Welcome to the carbon bubble: the climate cliff, the fat lady singing – aka the money we’ve invested in fossil fuels

What do the Anglican church, Scottish widows and Harvard University have in common? They’ve all got savings. And they’ve all started to wonder just what their savings do in the middle of the night. There’s a problem looming for investors that threatens to dwarf the subprime mortgage crisis. It’s been dubbed the climate cliff, the carbon bubble, the fat lady singing, the point of no return – all handy ways of talking about ‘the money we’ve invested in fossil fuels we haven’t dug up and burned yet’.

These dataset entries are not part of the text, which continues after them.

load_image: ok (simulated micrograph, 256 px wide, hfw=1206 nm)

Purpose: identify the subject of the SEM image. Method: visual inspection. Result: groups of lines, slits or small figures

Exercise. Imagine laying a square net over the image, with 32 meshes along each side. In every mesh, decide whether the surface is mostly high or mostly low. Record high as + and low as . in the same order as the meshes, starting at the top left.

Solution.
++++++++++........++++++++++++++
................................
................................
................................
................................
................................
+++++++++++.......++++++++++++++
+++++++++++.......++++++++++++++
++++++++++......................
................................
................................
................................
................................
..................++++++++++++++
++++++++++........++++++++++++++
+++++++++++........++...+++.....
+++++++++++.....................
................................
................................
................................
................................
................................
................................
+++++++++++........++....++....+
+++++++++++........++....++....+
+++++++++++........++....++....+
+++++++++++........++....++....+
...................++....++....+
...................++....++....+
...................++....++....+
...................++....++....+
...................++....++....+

We can’t use two-thirds of this fuel stash in the immediate future, says the International Energy Agency, without the planet getting more than two degrees hotter. (Two degrees is the internationally-agreed-upon, family- friendly, you-can-try-this-at-home form of global warming.) We can afford to emit 565 gigatons more carbon dioxide to stay below the two-degree temperature increase, according to 350.org, but we’ve got a whopping 2,795 gigatons of potential carbon dioxide buried in the ground. Which we’ve invested in as though we’re expecting to use it any day now.

“An estimated 50-80 percent of the current market value of oil, gas and coal companies is based on unburned reserves,” writes Mindy Lubber, director of the $11 trillion Investor Network on Climate Risk, in Forbes. Those underground assets are worth $20 trillion – imagine writing that off. (The subprime mortgage fiasco evaporated ‘only’ $2 trillion in assets.)

The risk of these underground reserves becoming ‘stranded assets’ is getting a few people worried. In October 2013, a group of 70 global investors representing more than $3 trillion wrote to 45 of the world’s largest oil, gas and coal companies with the message, “Uh, you guys should probably do a risk assessment.”

Some investors, such as the Anglican church of Dunedin, have redirected their money away from fossil fuels (or ‘divested’) because they believe they have a moral obligation to. Others just think it makes good financial sense. In December 2013, Bloomberg introduced a tool that allows investors to calculate how much of their money is tied up in carbon-intensive assets likely to be hit by government regulations or carbon pricing.

Meanwhile, the quest to divest has fired up university students, who have a ready-made target: their institutions. (So far in the States more than 40 institutions have divested; others, such as Harvard, are pretty happy with their rate of return.) Mobilisation of millennials is mostly thanks to the global 350.org campaign, which is also targeting the NZ Super Fund to divest the $440 million or so it has tied up in fossil fuels. According to a World Wildlife Fund Report, together NZ Super and ACC have $1 billion invested in coal, gas or oil.

Of course the reason investment in fossil fuels is so profitable is that we all love flying back and forth from Melbourne, shopping at the Book Depository and driving to the supermarket. And when Harvard president Drew Faust declined his students’ divestment campaign, he wrote that he saw a “troubling inconsistency” in boycotting companies whose products we extensively use. “Fossil fuels account for 87 percent of the energy people use around the world to feed, clothe, shelter, heal, comfort and educate themselves,” points out the Center for Industrial Progress’ manifesto.

The thing is, in the future all of these activities will be fuelled by different means – but we haven’t been forced to invent those means yet. In 2012 the 200 largest oil and gas companies spent $674 billion on locating and preparing new resources; imagine if that went into research and development of renewable energy. Maybe we could take a page from Easter Island, whose inhabitants learned the lesson ‘don’t use up all your natural resources’ by using up all their natural resources. We’ve done that a few times already in different pockets of the planet. It’s time to move on.